Two Probes You Can't Skip
Liveness probe — "Is this container still alive?" If it fails, Kubernetes restarts the container. Use for crash detection and deadlocks.
Readiness probe — "Is this container ready for traffic?" If it fails, the pod is removed from the Service's endpoints — stops receiving traffic — but is not restarted. Use for startup warmup and temporary overload.

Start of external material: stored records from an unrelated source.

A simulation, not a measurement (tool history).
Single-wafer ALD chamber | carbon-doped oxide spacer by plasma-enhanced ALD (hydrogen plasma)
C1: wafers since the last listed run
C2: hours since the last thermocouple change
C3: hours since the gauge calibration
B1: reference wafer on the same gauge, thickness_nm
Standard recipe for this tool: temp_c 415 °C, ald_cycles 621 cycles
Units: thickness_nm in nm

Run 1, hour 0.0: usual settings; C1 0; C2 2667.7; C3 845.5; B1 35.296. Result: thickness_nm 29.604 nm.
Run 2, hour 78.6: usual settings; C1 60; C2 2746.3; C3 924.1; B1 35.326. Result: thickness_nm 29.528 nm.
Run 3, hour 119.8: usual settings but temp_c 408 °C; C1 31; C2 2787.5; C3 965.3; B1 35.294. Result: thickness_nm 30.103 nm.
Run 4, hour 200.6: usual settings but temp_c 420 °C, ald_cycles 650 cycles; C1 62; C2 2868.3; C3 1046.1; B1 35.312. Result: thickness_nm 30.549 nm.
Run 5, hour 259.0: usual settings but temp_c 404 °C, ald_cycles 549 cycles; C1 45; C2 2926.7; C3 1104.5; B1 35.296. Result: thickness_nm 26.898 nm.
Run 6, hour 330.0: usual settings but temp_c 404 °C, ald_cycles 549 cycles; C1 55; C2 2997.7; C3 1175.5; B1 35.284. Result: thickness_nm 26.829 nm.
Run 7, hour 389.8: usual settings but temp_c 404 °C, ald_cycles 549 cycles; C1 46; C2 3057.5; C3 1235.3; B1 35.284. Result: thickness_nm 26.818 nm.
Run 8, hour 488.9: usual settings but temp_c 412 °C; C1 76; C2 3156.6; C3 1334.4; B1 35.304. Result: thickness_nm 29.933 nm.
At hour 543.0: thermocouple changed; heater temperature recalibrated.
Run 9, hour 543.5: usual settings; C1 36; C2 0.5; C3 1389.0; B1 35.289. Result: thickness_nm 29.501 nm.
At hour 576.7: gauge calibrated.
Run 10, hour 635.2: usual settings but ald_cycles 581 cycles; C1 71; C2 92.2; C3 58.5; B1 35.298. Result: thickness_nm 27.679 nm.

These two probes are doing different jobs. Never confuse them.
Pod Status Lifecycle
Pending → Running → Succeeded
↓
Failed / CrashLoopBackOff / OOMKilled
When you see CrashLoopBackOff, run kubectl logs my-pod --previous — that's where your crash output lives.
Quick Debugging Playbook
# Pod stuck in Pending?
kubectl describe pod my-pod # read the Events section
# "Insufficient CPU" → reduce requests or add nodes
# ImagePullBackOff?
kubectl describe pod my-pod # wrong image name? typo? private registry?
# CrashLoopBackOff?
kubectl logs my-pod --previous # read the crash
# OOMKilled?
kubectl describe pod my-pod # see Last State → increase memory limit
# Running but not working?
kubectl exec -it my-pod -- /bin/bash # investigate from inside
🧪 Practice — Pods
Lab 1: Your first pod
cat <<EOF | kubectl apply -f -
apiVersion: v1
kind: Pod
metadata:
name: hello-nginx
labels:
app: hello
spec:
containers:
- name: nginx
image: nginx:1.25
ports:
- containerPort: 80
resources:
requests:
memory: "64Mi"
cpu: "50m"
limits:
memory: "128Mi"
cpu: "200m"
EOF
kubectl get pods --watch
kubectl describe pod hello-nginx # read the Events section top to bottom
kubectl exec -it hello-nginx -- /bin/bash
# inside: curl localhost
kubectl port-forward pod/hello-nginx 8080:80 &
curl http://localhost:8080
kill %1
Lab 2: Multi-container pod — shared localhost
cat <<EOF | kubectl apply -f -
apiVersion: v1
kind: Pod
metadata:
name: multi-pod
spec:
containers:
- name: app
image: nginx:1.25
- name: sidecar
image: busybox
command: ['sh', '-c', 'while true; do echo sidecar running; sleep 5; done']
EOF
kubectl logs multi-pod -c app
kubectl logs multi-pod -c sidecar
kubectl exec -it multi-pod -c sidecar -- /bin/sh
# inside: wget -q -O- localhost ← hits the nginx container via shared IP
Lab 3: Trigger and observe CrashLoopBackOff
cat <<EOF | kubectl apply -f -
apiVersion: v1
kind: Pod
metadata:
name: crasher
spec:
containers:
- name: app
image: busybox
command: ['sh', '-c', 'echo crashing; exit 1']
EOF
kubectl get pods --watch # watch it go into CrashLoopBackOff
kubectl logs crasher --previous # see the crash output
Cleanup
kubectl delete pod hello-nginx multi-pod crasher
Namespaces: Logical Isolation
A Namespace is a virtual cluster inside your real cluster. It's how you divide one Kubernetes cluster into isolated sections — by team, environment, or application.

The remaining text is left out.